The component weights and loadings are obtained from traditional OLS regression. By substitution we get the reduced form expression:
Pred(Y) = α + Σg=1:P(b1.2λg.1 + b2.1λg.2) Xg
where βg = b1.2λg.1 + b2.1λg.2 is the (regularized) regression coefficient associated with predictor Xg.
Regardless which linear regression model (CCR-LM, or PLS) is used to generate the predictions, when the number of components K equals the number of predictors P, the results are identical to those obtained from traditional least squares (OLS or WLS) regression. Traditional least squares regression produces unbiased predictions, but such predictions may have large variance and hence higher mean squared error than regularized solutions (K < P). Thus, predictions obtained from the CCR module are typically more reliable than those obtained from a traditional regression model.
Methods CCR.LM and PLS assume that the dependent variable Y is continuous:
- CCR.LM is invariant to standardization and also allows the components to be correlated (recommended)
- PLS produces different results depending upon whether or not the predictors are standardized to have variance 1. By default, the PLS ‘standardize’ option is activated.
Logistic Regression (CCR.Logistic) and Linear Discriminant Analysis (CCR.LDA)
Logistic regression is the standard regression (classification) approach for predicting a dichotomous dependent variable. Both Linear and Logistic regression are GLM (Generalized Linear Models) in that a linear combination of the explanatory variables (‘
linear predictor’) is used to predict a function of the dependent variable. In the case of linear regression, the mean of Y is predicted as a linear function of the X variables. For logistic regression, the logit of Y is predicted as a linear function of X.

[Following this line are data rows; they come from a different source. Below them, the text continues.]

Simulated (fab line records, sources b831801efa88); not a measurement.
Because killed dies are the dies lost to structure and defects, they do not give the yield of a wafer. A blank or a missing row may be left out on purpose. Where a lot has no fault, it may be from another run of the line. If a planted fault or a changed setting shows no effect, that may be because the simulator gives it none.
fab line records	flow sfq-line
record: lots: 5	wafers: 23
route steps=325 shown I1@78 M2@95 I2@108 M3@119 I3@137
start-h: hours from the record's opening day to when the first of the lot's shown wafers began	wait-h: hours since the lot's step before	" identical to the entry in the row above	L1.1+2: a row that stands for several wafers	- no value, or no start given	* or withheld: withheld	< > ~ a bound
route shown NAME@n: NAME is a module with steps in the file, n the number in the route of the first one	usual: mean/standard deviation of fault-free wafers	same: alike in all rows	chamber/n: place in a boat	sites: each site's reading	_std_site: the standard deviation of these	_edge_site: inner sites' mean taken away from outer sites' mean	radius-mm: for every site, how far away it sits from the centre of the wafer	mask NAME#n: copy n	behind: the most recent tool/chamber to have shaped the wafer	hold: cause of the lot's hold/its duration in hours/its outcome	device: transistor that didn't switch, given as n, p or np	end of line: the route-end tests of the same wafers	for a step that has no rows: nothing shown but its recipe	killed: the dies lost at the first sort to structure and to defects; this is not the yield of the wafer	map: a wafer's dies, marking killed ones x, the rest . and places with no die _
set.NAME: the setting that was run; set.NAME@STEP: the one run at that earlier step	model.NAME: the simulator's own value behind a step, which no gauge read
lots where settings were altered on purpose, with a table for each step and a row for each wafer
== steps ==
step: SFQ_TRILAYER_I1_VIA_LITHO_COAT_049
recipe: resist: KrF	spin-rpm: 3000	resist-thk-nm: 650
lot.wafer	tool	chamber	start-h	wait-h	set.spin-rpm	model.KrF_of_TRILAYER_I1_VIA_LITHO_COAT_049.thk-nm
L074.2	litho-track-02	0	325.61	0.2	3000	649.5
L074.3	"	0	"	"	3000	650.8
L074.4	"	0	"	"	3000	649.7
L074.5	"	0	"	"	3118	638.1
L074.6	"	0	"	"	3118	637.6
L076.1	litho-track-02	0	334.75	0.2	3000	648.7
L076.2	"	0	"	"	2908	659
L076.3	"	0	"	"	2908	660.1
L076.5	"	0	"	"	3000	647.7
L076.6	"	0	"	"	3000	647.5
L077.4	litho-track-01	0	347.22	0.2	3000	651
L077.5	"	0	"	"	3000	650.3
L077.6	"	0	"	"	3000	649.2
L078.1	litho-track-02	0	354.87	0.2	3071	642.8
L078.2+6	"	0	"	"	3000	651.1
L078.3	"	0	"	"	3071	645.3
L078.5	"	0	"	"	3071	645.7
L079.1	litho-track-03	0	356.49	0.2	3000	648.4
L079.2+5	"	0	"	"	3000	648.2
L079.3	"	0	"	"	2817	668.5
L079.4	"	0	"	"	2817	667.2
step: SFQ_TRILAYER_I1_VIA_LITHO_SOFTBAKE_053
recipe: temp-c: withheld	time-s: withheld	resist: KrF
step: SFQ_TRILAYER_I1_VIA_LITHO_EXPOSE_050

Logit(Y|S) = α + b1.2S1 + b2.1S2
which in reduced form yields:
Logit(Y|X) = α + Σg=1:P(b1.2λg.1 + b2.1λg.2) Xg
Logit(Y), defined as the natural logarithm of the probability of being in dependent variable group 1 (say Y=1) divided by the probability of being in group 2 (say Y=0), can easily be transformed to yield the probability of being in either category. For example, the conditional probability of being in group 1 can be expressed as:
Prob(Y=1|X) = exp(Logit(Y|X)) / (1+exp(Logit(Y|X))) = 1 / [1+exp(-Logit(Y|X))]
and Prob(Y=0|X) = 1 / [1+exp(Logit(Y|X))]
Thus, the logistic regression model is a model for predicting the probability of being in a particular group. Predictions are reported for group 1, which is defined as the category of Y associated with the higher of the 2 numeric values taken on by Y.
Linear Discriminant Analysis (LDA) is another model used commonly to obtain predicted probabilities for a dichotomous Y:
- CCR.LDA assumes that the X variables follow a multivariate normal distribution within each Y group, with different group means but common variances and covariances.
- CCR.Logistic makes no distributional assumptions.
The CCR.LM method applies CCR techniques to obtain a regularized linear regression based on the Correlated Component Regression (CCR) model for a continuous Y (Magidson, 2010; Magidson and Wassmann, 2010). It is recommended especially in cases where several explanatory variables have moderate to high correlation.
Method CCR.LM differs from Method PLS in that the components are allowed to be correlated, there is no need to deflate (and then restore) predictors, and similar to traditional OLS regression, predictions are invariant to linear transformations applied to the predictors. Thus, the explanatory variables do not need to be standardized prior to estimation.
The PLS method applies CCR techniques to obtain a regularized linear regression based on the PLS regression (PLS) model for a continuous Y. For an introduction to PLS regression see Tenenhaus (1998). For a comparison of the CCR.LM and PLS methods see Tenenhaus (2011).
Unlike CCR.LM which is invariant with respect to the scale of the predictors, when K < P, PLS regression can yield substantially different predictions depending upon whether the predictors are standardized or not. For a detailed comparison of CCR.LM, PLS with unstandardized Xs and PLS with standardized Xs, see Magidson (2011).
CCR.LDA and CCR.Logistic
The CCR.LDA and CCR.Logistic methods apply CCR techniques to obtain regularized regressions based on the Correlated Component Regression (CCR) model for a dichotomous Y.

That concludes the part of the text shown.